My sister and I are walking along and suddenly I hear “put your fucking phone away.” She’s saying to me what I’ve said to her dozens of times over. I can’t even remember what I was checking. Embarrassingly, it was probably Facebook. At least we weren’t at the dinner table.
Last’s week’s practice was about cultivating connection with your Self prior to plugging in and engaging with technology first thing in the morning. While not every practice I publish here builds on one another, this is what we do in my one-on-one programs. Having one practice build on the next helps us to zero in on and increase our capacities in scalable ways, really building the muscles that serve our intentions with our growth.
If you worked with the practice of breaking technological addiction, you may be feeling more spacious in the mornings, more awake and connected with your Self. Or, if you’re like me, a bit shocked and humiliated by how difficult it can be.
This practice is about where your attention and energy flows during the day. We’ve got weapons of mass distraction attached to our hips and in our handbags.
I was given this practice when I was completing my certification with Integral Coaching Canada. I have, in turn, given it to a few clients. They’ve all been A-Type entrepreneurs with full schedules and important work to do.

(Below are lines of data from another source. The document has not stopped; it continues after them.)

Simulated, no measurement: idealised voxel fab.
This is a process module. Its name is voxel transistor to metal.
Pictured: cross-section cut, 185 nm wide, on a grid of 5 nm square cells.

It’s hard. And it’s effective.
This is particularly juicy for those who run an online business or who engage with social media as part of their work. Definitely do this practice if you’re trying to create something. Like art. Or you’re writing a book, working on a project for a client, building a website, studying for exams or really anything that you’re trying to produce that demands some focus and reverence.
The Practice: Check your phone/Social Media/E-mail a maximum of four times per day.
I promise you it’s not impossible. But when you do check, it better not be at a bus stop or in the middle of a chat with your mother because you’re going to want to respond to those emails, post what you want to post, take care of business and tweet to your heart’s content.
This practice helps you to focus and be productive with your online time. Rather than ‘checking’ being a habitual compulsion, something to expel anxiety, fill emptiness or curb your boredom, it becomes intentional.
But more important than what happens during those four times you check, is what’s happening all that time that you don’t check.
While you’re doing this practice, you’ll likely notice the impulse to move towards checking over and over and over. You may even feel agitation, anxiety or restlessness in response to not following that impulse. Notice this. Notice also how there’s space that gets cleared away. This space, you can use to make your art, connect with others, take in the view and be here now.
The most common argument I’ve heard against this practice is that you won’t be able to get done what you need to get done. If you give yourself 20 minutes to an hour to stay engaged each time you check (duration dependent on how much time your work actually requires you to be engaged with your social media and email,) you’ll be fine. This practice is not designed to thwart your productivity; it’s designed to improve it.